# Shortcut to Favorites?



## cydeweyz (Mar 15, 2010)

Comcast's DVR had a guide for all channels, then access to Favorites lists. Tivo doesn't look like you can make multiple Favorites lists, which is fine, but can Favorites be accessed without changing the Tivo guide? When I press the Guide button, I want to see the regular Tivo list of channels, and when I press another button, I want to see just my Favorite channels. Is this possible?


----------



## orangeboy (Apr 19, 2004)

You have to use Guide > Enter > Channels: to access your list of favorite channels.


----------



## cydeweyz (Mar 15, 2010)

Ya, if this is the only way to access Favorites, that's one big negative for Tivo.


----------



## orangeboy (Apr 19, 2004)

cydeweyz said:


> Ya, if this is the only way to access Favorites, that's one big negative for Tivo.


Click the link in my signature. It appears that at this time, TiVo hasn't converted Grid/TiVo Guides to HD yet. Suggest that they assign one of the A/B/C/D buttons to do what you want. If you don't like how something works, make the effort to do something about it. :up:


----------



## global_dev (Mar 15, 2010)

cydeweyz said:


> Comcast's DVR had a guide for all channels, then access to Favorites lists. Tivo doesn't look like you can make multiple Favorites lists, which is fine, but can Favorites be accessed without changing the Tivo guide? When I press the Guide button, I want to see the regular Tivo list of channels, and when I press another button, I want to see just my Favorite channels. Is this possible?

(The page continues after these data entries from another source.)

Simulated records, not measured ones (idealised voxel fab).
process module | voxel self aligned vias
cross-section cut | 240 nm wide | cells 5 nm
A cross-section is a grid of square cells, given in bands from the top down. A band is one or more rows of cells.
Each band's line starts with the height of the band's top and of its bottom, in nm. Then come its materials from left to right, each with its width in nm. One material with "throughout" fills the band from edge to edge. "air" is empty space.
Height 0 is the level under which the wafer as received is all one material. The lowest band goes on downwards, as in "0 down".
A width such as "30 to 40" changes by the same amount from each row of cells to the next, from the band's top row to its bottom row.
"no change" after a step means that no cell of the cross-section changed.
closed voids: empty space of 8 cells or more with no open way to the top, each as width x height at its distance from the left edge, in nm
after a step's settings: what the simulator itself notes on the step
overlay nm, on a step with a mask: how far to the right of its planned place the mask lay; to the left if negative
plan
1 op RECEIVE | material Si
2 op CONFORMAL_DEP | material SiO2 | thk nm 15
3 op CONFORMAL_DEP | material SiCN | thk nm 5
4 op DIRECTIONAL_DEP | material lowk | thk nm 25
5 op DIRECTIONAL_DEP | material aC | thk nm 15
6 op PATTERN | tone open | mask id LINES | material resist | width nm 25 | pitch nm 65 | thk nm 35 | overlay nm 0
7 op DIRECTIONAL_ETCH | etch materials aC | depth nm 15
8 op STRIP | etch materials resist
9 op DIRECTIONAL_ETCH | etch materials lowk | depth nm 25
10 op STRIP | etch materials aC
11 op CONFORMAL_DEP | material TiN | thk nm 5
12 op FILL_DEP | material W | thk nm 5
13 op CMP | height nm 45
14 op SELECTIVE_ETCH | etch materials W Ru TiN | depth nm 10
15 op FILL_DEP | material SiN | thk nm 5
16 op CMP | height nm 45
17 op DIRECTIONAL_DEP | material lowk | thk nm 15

I was just wondering this last nite as well! Not only missing the button to get to favorites, but setting a channel quickly as a favorite is a bit of a kludge as well. I was coming from FIOS's Moto QIP7 serries. I think TIVO is missing quite a bit of quick button functionality. It makes me wonder what TIVO's user testing groups focused on.


----------



## orangeboy (Apr 19, 2004)

global_dev said:


> I was just wondering this last nite as well! Not only missing the button to get to favorites, but setting a channel quickly as a favorite is a bit of a kludge as well. I was coming from FIOS's Moto QIP7 serries. I think TIVO is missing quite a bit of quick button functionality. It makes me wonder what TIVO's user testing groups focused on.


Probably not so much testing groups, but rather R&D. I think it would be rather difficult for TiVo to approach a _FiOS_ DVR customer to research new _TiVo_ functionality (unless of course the FiOS customer had both a FiOS DVR and a TiVo DVR). But yes, it might be in TiVo's interest to try and incorporate (a version of) the popular features of their competitor's product into their own product.


----------



## cydeweyz (Mar 15, 2010)

orangeboy said:


> Click the link in my signature. It appears that at this time, TiVo hasn't converted Grid/TiVo Guides to HD yet. Suggest that they assign one of the A/B/C/D buttons to do what you want. If you don't like how something works, make the effort to do something about it. :up:


Done and done. Thanks


----------